How Three Small to Mid-Cap Chinese Tech Stocks Outperformed Three Large Cap Chinese Tech Giants?

If you were able to flip a switch & go back a year ago today you know what you would have?  A lot of big questions marks & some major unknowns about what to expect from Stocks on Wall Street most recent investment advice. On April 30th, 2012 to a lot of people’s surprise, Stocks on Wall Street published an article titled:

Three Small to Mid-Cap Chinese Tech Stocks Worth Watching!

Screen Shot 2013-04-30 at 3.49.43 AMThe title is rather self-explanatory but just to make sure it’s clear to everyone we recommended our readers to invest in three relatively unknown, highly speculative small to mid cap Chinese tech stocks.

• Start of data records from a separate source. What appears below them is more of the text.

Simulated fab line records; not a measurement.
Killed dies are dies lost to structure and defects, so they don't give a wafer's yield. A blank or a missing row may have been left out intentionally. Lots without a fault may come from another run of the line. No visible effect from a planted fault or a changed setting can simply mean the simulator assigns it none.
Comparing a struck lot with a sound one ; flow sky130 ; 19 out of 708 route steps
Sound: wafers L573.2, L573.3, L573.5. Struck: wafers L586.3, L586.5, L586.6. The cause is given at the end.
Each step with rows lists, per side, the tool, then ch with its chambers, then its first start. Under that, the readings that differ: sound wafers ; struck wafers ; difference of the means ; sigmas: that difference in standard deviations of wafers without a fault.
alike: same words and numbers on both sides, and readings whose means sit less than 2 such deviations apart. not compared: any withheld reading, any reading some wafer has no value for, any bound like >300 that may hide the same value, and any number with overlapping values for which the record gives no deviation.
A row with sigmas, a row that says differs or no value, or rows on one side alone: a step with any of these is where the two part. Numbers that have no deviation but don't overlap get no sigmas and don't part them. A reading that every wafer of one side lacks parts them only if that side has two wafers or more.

When we originally made these picks it was an interesting time to be involved in the technology sector.  Mark Zuckenburg has just taken Facebook public and thanks to the IPO heard around the world, many analysts and investors alike focused their full attention on Facebook’s IPO not recognizing that there was plenty of better investment opportunities out there, they just needed to be found. At the time, analysts were raving about America’s growing tech boom and all the different strong technology giants we had in the U.S. The thing was, many of these U.S. tech giants had done nothing to prove themselves and really it was the media blowing everything out of proportion most infamously the whole Facebook IPO and it’s 24/7 news coverage. When you looked at the facts, it was really China with the upper hand and the one in the driver seat. With a population of over 1.4 billion and a booming tech industry it was really China who had emerged as the true player in the tech world holding many of the top up and coming tech stocks. At the time our favorite Chinese tech stock was Tencent Holdings who is the equivalent of Facebook to China. All you need to do is put both Tencent Holdings (0700.HK) and Facebook’s (FB) charts next to each other to see which company was leading the way. At the time, we had already been current Tencent shareholders leading even more to our reasoning of finding a completely new investment route than we are use to.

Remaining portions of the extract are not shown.